Traffic signals, street markings, and right-of-way signage dictate the flow of traffic for millions of people. It is easy to take these traffic guides for granted, forgetting that every sign, every traffic signal and every pavement marking must be maintained by the city. There are thousands of these right-of-way assets scattered throughout a city, and keeping track of them can be a challenge.
Government accountability standards such as GASB 34 require municipalities to act as good stewards in maintaining public assets. This includes any right-of-way asset owned by the city. As a matter of fact, the FHWA suggests that a missing or damaged regulatory sign, such as a stop or one way sign, should be replaced or repaired within hours of discovery. The date and time of the notification, as well as the date and time of the repair activity should also be properly documented. So, how do city’s organize and track this type of vital reporting information?
Right-of-Way Asset Database
In order to execute on their responsibility as a steward of a city’s assets, municipalities must determine where the assets are, and how many assets they maintain. The first step to organizing this information is performing a right-of-way asset survey. This can be done a variety of ways, but the end result is similar; an organized database of signs, signals, markings and more is compiled together. The assets should then be organized using GIS information and plotted to a map of the city.

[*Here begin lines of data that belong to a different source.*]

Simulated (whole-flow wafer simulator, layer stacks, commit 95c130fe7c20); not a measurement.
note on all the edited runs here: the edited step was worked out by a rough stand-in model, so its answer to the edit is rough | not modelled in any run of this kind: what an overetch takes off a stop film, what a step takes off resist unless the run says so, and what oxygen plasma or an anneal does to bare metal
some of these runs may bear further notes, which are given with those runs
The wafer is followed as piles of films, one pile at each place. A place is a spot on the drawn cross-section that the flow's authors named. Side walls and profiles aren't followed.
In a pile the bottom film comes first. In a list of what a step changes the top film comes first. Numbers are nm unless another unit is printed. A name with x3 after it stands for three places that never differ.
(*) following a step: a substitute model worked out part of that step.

With a GIS integrated asset database the city can track everything they are required to maintain, and properly document repairs as they are completed. When a call is received regarding a failing traffic light, or missing stop sign, the information can be entered into the records and proper measures can be taken to fix the issue before it results in an injury. Demonstrating the ability to track asset repairs may also be important for avoiding potential legal concerns associated with the upkeep of city owned assets.
The goal of maintaining a right-of-way asset database is threefold: Convenience, Accountability and Public Safety.
Convenience – The process of managing thousands of assets can be daunting, but organization is key. When a city has a properly organized asset database it becomes a trivial task to notate complaints and issue repairs in a timely manner. This simplifies the tasks of city employees that are responsible for this type of documentation, eliminating waste and errors associated with disorganization.
Accountability – Cities must remain accountable to their asset stewardship responsibilities. Whether the goal is avoiding a lawsuit, or satisfying the requests of city board members, a properly maintained asset database is a strong indicator of a responsibly run local public works administration.
Public Safety – This is arguably the most important responsibility of a local government. When a stop sign has been damaged or vandalized, it is only a matter of time before an accident ensues. Maintaining an organized database of this type of right-of-way asset allows an administration to act quickly when reports of damaged or missing assets come in. Timely repairs may save lives.
If you are part of a team tasked with managing thousands of right-of-way assets the value of an organized asset database is not lost on you. Take the leap towards improving public safety and accountability in your city by preparing a GIS integrated database of all right-of-way assets. Just as drivers look to the street signs, city managers can look to the asset database to ensure they are headed in the right direction.